Ransomware Incident at Third Party Results in Supply Chain Attack With $250 Million Impact on Semiconductor Giant Applied Materials

by | Mar 1, 2023

A recent ransomware attack on Applied Materials will reportedly cost the company a quarter of a million dollars in total, and appears to have originated from a business partner. Applied Materials did not name any names in the supply chain attack, but a February 3 incident at one of its suppliers may be related.

Supplier MKS Instruments reported a ransomware attack that it said would impact shipments; Applied Materials also said that its own shipments could be held up by its incident. The MKS breach looks to be part of the string of thousands of attacks on unpatched VMware ESXi servers that have been unfolding as of late.

Semiconductor giant suffers expensive ransomware attack

Ransomware attacks on semiconductor companies have quietly become a serious cybersecurity issue, with an uptick seen in 2022. Disruptions to production and shipping could create havoc in a wide variety of industries, given that nearly everything runs on electronic components with chips at this point.

Semiconductor production is also becoming an issue of national security around the world. The vast majority of manufacturing operations are based in China or Taiwan; countries are increasingly distrustful of the former, and not entirely sure that the latter will continue to be available in the long run. Hackers are eyeing any vulnerabilities as countries make plans to fire up domestic production, and supply chain attacks are one of the first things they look at.

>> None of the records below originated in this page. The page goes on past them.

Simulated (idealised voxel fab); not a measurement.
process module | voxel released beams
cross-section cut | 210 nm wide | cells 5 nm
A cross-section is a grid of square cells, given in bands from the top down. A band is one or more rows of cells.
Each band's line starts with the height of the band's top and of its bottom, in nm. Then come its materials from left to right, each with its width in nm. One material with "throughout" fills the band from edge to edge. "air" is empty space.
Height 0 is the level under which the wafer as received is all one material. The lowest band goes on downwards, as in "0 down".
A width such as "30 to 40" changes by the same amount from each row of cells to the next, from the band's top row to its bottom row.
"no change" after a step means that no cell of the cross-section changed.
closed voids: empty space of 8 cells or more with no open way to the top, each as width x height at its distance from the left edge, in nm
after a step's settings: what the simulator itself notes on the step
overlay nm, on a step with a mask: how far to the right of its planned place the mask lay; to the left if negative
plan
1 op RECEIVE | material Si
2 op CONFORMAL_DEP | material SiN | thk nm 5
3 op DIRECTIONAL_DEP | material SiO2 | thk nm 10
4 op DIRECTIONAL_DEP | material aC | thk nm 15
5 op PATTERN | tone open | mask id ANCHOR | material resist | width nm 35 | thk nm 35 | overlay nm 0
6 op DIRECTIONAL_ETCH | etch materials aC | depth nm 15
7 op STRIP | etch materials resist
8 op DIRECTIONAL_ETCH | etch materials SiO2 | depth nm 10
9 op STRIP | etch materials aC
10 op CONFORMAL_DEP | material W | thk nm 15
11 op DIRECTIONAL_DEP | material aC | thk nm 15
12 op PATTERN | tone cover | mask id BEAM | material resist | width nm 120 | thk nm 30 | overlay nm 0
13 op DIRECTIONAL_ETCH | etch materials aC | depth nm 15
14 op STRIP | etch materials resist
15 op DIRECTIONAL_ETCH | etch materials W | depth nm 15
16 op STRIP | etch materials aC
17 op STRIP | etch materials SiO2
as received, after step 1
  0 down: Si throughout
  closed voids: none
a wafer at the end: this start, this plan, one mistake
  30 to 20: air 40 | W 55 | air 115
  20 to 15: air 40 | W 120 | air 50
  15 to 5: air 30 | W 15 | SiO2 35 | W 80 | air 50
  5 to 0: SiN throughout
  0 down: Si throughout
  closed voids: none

Compromises of this sort can also be incidental when it comes to supply chain attacks, as one of the hottest targets for both criminal groups and state-backed spies are service providers that have privileged access to many downstream clients. That could mean either direct access to their systems, or the possibility of slipping malware into a trusted update (as was seen in the SolarWinds incident). It could even mean compromise of an open source component that is widely used (as was seen in the Log4J incident).

Supply chain attacks difficult to defend against

MKS Instruments is scheduled for a quarterly earnings call on February 28 that may provide more information, but for now the company has said that the Vacuum Solutions and Photonics Solutions divisions were hit by ransomware and that some order processing and shipping may be delayed.

The incident has also been tied to the global outbreak of attacks on unpatched VMware ESXi servers, a simple but well-organized campaign that has racked up thousands of victims at this point. Supply chain attacks continue to haunt organizations as all it takes is one partner with some sort of access to internal resources that is not keeping up with all of their patching; in this case, the vulnerability in question has been patched since early 2021.

Supply chain attacks are a frequent cause of ransomware and data theft, but continue to be something of an intractable problem for organizations due to the fact that partners can only be nudged toward compliance (and security hygiene) via contractual obligation or the threat of lost business.